I have another round-up post of links at Demography Matters, this one concentrating heavily on migration as it affects cities. An essay will come tomorrow, I promise!
- JSTOR Daily considers the extent to which the Great Migration of African-Americans was a forced migration, driven not just by poverty but by systemic anti-black violence.
- Even as the overall population of Japan continues to decline, the population of Tokyo continues to grow through net migration, Mainichi reports.
- This CityLab article takes look at the potential, actual and lost and potential, of immigration to save the declining Ohio city of Youngstown. Will it, and other cities in the American Rust Belt, be able to take advantage of entrepreneurial and professional immigrants?
- Window on Eurasia notes a somewhat alarmist take on Central Asian immigrant neighbourhoods in Moscow. That immigrant neighbourhoods can become largely self-contained can surprise no one.
- Guardian Cities notes how tensions between police and locals in the Bairro do Jamaico in Lisbon reveal problems of integration for African immigrants and their descendants.
- Carmen Arroyo at Inter Press Service writes about Pedro, a migrant from Oaxaca in Mexico who has lived in New York City for a dozen years without papers.
- CBC Prince Edward Island notes that immigration retention rates on PEI, while low, are rising, perhaps showing the formation of durable immigrant communities. Substantial international migration to Prince Edward Island is only just starting, after all.

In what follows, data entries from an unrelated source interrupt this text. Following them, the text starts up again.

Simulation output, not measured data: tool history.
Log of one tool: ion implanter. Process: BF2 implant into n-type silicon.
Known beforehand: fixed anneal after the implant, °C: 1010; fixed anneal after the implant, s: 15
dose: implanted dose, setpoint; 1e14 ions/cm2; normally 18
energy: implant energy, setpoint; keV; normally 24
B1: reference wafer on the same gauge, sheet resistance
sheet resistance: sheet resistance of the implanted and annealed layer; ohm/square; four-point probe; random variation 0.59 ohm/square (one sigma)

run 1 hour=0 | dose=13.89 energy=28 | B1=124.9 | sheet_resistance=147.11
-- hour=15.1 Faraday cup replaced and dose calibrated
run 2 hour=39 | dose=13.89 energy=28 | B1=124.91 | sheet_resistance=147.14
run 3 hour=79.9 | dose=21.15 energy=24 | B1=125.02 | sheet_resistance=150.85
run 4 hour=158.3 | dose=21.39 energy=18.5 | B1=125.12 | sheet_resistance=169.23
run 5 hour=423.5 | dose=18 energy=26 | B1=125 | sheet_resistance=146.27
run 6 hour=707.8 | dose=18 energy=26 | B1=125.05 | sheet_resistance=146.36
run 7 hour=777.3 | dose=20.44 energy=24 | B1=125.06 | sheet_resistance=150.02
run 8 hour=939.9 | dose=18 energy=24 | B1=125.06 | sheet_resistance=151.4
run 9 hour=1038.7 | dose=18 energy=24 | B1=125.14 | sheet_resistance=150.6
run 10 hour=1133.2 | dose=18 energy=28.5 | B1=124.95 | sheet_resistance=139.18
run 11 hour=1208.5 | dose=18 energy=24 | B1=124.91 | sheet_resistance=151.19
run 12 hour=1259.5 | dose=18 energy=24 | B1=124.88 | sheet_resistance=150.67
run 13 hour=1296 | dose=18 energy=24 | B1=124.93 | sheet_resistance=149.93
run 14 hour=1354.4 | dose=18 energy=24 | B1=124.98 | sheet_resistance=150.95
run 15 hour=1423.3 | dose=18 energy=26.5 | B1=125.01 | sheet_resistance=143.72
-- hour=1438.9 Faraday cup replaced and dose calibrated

- The industrial northern Ontario city of Sault Sainte-Marie, in the wake of the closure of the General Motors plant in the Toronto-area industrial city of Oshawa, was reported by Global News to have hopes to recruit former GM workers from Oshawa to live in that less expensive city.
- Atlas Obscura examines the communities being knitted together across the world by North American immigrants from the Caribbean of at least partial Hakka descent. The complex history of this diaspora fascinates me.